The first Dallman generator placed on line was Dallman 1, with a maximum nameplate capacity of 86 MW (most recently tested at 65 MW). It was followed by Dallman 2, with a nameplate rating of 87 MW (most recently tested at 62 MW), in 1972. In 1978, the completion of Dallman 3, which has a maximum nameplate capacity of 199 MW (most recently tested at 1871 MW), more than doubled the power station's total generating capacity. Dallman 4 has a maximum capacity of 200 MW (most recently tested at 208 MW) and provides the most cost-efficient energy of all of CWLP's generating units. (Read more about Dallman 4.) These four coal-fired units are intended to meet customer base load.
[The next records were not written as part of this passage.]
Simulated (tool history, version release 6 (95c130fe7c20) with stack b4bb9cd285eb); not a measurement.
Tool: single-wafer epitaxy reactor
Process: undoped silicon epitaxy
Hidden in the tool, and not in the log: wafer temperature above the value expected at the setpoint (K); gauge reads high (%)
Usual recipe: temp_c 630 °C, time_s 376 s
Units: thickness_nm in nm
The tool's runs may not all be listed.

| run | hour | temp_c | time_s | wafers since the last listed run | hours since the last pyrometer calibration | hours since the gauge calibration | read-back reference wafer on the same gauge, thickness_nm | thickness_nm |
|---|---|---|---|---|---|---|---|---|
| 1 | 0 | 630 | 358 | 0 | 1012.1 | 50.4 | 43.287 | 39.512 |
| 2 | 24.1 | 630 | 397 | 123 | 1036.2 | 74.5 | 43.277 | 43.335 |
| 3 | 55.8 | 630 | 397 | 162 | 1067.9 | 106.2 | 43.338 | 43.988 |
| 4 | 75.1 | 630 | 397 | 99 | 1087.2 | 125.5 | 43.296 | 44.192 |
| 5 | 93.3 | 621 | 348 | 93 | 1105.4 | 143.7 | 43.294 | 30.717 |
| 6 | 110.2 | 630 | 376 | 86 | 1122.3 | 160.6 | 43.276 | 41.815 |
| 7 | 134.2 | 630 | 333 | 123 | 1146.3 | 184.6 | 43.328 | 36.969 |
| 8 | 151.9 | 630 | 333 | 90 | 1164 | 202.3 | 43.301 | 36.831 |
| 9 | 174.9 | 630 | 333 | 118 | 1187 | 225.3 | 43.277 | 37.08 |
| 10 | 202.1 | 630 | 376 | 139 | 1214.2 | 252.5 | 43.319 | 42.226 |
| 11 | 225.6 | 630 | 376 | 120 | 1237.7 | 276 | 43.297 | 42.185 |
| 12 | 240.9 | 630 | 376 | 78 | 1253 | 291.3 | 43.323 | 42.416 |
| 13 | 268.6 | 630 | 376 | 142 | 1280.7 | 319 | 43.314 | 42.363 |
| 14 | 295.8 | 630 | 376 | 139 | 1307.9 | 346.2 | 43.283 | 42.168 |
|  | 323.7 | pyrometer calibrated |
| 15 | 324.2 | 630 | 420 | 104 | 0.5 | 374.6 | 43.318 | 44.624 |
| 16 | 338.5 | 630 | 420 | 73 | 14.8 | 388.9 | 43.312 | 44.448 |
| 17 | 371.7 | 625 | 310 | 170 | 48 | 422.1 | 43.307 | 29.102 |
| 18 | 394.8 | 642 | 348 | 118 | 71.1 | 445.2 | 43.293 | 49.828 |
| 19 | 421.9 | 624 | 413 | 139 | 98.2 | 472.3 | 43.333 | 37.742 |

In 2014, the four Dallman generators used 1,251,473 tons of coal, 567,244 gallons of oil, and 519,580 dekatherms of natural gas, all of which cost $60,622,126.00 to generate 2,344,681.13 MWH of electricity. The net fuel cost of these generators was $25.86 per MWH.
All four Dallman units are designed to burn coal with an approximate heat content of 10,500 Btu per pound. Particulate emissions from all four units are controlled by electrostatic precipitators. In addition, Dallman 4 utilizes a fabric filter bag house to aid in particulate emission control.
In addition, the four units are equipped with flue gas desulfurization systems (scrubbers) to control sulfur dioxide (SO2) emissions. The use of scrubbing technology, which uses limestone to trap SO2 in the flue gas before it can be emitted into the atmosphere, allows CWLP to meet and exceed federal Clean Air Act requirements while continuing to use high-sulfur Illinois coal. The by-product from this process, synthetic gypsum, can be used as a soil amendment and in cement making. The scrubber for Dallman 3 was installed in 1980 and underwent a $30 million upgrade that was completed in the spring of 2012. As part of this upgrade, more modern system controls and efficient equipment were installed to allow the unit to continue to comply with Clean Air Act regulations. A second scrubber, serving Dallman 1 and 2, was put into operation in June 2001 in response to requirements of the 1990 Clean Air Act Amendments. Dallman 4's scrubber was built when the plant was constructed.
Each unit is also equipped with selective catalytic reduction (SCR) systems, which operate year-round to reduce nitrogen oxides (NOX) emissions to levels allowed by both state and federal clean air requirements. The SCRs for the first three Dallman units, which cost a total of $76 million to install, were placed on line in May 2003.In addition to the environmental control equipment described above, Dallman 4, one of the cleanest coal-fired generating units in the nation, is equipped with a state-of-the-art cooling tower that eliminates the need to send high-temperature condenser cooling water back into Lake Springfield. The other three Dallman Power Station units use once-through condenser cooling water systems with water being obtained from Lake Springfield and discharged back into the lake.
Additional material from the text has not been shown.